Business owners have several bills to pay to the taxman over the year.
But the scourge of late payments and general cash flow issues can often make it a struggle to pay corporation tax and VAT.
The worst thing you can do is to avoid the issue - the earlier you act generally the better the outcome. Good advice can also help as can assistance from accountants like us who have experiwence in delaing with HMRC on a daily basis. Get in touch to discuss how we can help.
So what happens if you can’t afford to pay the taxman?
HMRC is often the biggest creditor for a business and could be the most vigorous in trying to get money owed.
The news is often filled with ‘sweetheart deals’ and negotiated settlements for big companies such as Google or Goldman Sachs, but there are ways for small businesses to negotiate with the taxman if payments are late or if you are suffering cash flow problems.
Firstly, there are different penalties, and in some cases allowances, if you are late or unable to pay the main types of business tax.
If you are registered for VAT you must file a return every three months and usually need to pay at the same time. You must ensure any funds you send will clear by the deadline.
Any late payment or filing will be categorised as a ‘default’ by HMRC, meaning interest could be charged.
First-time offenders don’t have to pay if they have not defaulted before.
But after that you could see interest of between 2 per cent and 10 per cent depending on how many defaults there are in 12 months.
There are exceptions if your return is late but your payment is on time or if there is no tax to pay.
You will usually need to pay your corporation tax bill 9 months and one day after the end of your accounting period.
If your payment is late or incorrect HMRC can apply a late payment interest rate of 3 per cent.

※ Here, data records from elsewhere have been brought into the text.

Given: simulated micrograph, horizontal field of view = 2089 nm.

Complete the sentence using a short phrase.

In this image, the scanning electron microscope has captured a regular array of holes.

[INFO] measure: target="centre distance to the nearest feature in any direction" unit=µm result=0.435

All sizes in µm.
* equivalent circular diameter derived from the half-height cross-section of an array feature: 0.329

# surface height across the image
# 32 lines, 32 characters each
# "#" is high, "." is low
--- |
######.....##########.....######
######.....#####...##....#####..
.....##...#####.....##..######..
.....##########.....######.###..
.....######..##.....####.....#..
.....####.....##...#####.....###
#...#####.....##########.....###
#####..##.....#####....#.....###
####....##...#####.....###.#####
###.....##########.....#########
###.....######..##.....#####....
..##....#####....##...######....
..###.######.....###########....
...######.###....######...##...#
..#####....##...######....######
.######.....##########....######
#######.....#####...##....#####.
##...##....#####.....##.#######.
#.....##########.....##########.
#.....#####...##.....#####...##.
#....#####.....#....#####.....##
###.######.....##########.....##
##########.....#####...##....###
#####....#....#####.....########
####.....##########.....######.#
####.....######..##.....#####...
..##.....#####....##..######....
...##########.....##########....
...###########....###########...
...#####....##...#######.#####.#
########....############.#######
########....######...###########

This is later deductible against your corporation tax bill.
If you employ staff then you will have national insurance contributions to pay in your PAYE bill.
This needs to be paid every month, or sometimes quarterly if you usually pay less than £1,500 per month.
If you are late or pay the wrong amount then interest can be charged.
There is an exemption if you fail to pay the first time.
After that, interest of between 1 and 4 per cent can be added depending on how many defaults there are in a tax year.
But there may also be situations where you simply can’t pay these sorts of taxes.
You may be owed money and be pushed into temporary cash flow problems or you could have been affected by personal circumstances such as a bereavement or natural disasters like flooding.
The first step is usually to contact HMRC as soon as you are aware of issues.
The sooner you can do this before the deadline, the better.
You will need to tell the taxman the tax bill you are finding it difficult to pay and the reasons why as well as steps you have taken to get the money.
You will also need to explain how much you can pay immediately and how long you may need to pay the rest.
If HMRC still feels you have a viable business it will put you on a Time to Pay arrangement.
A Time to Pay arrangement, or TTP, is an agreement between a business and HMRC to pay tax owed over a longer period.
It can cover corporation tax, VAT or PAYE.
Issues are considered on a case by case basis but you usually won’t get more than a year.
HMRC must be satisfied that you are in arrears due to temporary cash flow problems and you are not just trying to deliberately avoid paying the tax.
The taxman will consider the industry you work in, how risky it is and your payment history.
The business will have to present a case for how much they can realistically afford in a timeframe that is as short as possible. If they become able to pay more while on a TTP arrangement they must contact HMRC.
The TTP only applies to the tax you have said you can’t pay, so you will need to be able to show that you can afford other charges while making repayments.
Interest is still charged on outstanding amounts and you need to make sure your repayments are on time otherwise HMRC can cancel the TTP and start enforcement action.
You would typically need to provide sales and cash flow forecasts for at least six months, as well as a detailed plan on how you can make extra cash available to meet your debts.
If you fail to keep up with repayments or the TTP is rejected, HMRC may start an investigation or enforcement action to recover debts, or ultimately could issue a ‘winding up’ petition to shut your business.
The taxman can be a tough negotiator so it is important to have the right documents to get the best chance of approval. There are expert corporate recovery services that can help prepare an application and could deal with HMRC on your behalf.
If you owe money to others, it may also be worth considering a company voluntary agreement.
If you are overcome with debts and owe money to more than just HMRC, another option is a company voluntary agreement.
This helps insolvent businesses freeze debts and any threats of legal action from creditors such as HMRC or other suppliers.
You will need to instruct an insolvency practitioner who would work out an arrangement covering the debt you owe based on your cash flow and set up a payment schedule. They will write to all your creditors and invite them to vote on the proposals.
A CVA must be approved by all creditors who are owed at least 75 per cent of the debt. One of these is most likely to be HMRC.
Your company will be solvent again and can trade if a CVA is agreed, as long as you keep up with agreed payments
A CVA can last for a maximum of five years.
If you are unable to get a CVA your company could face liquidation and ultimately be closed down.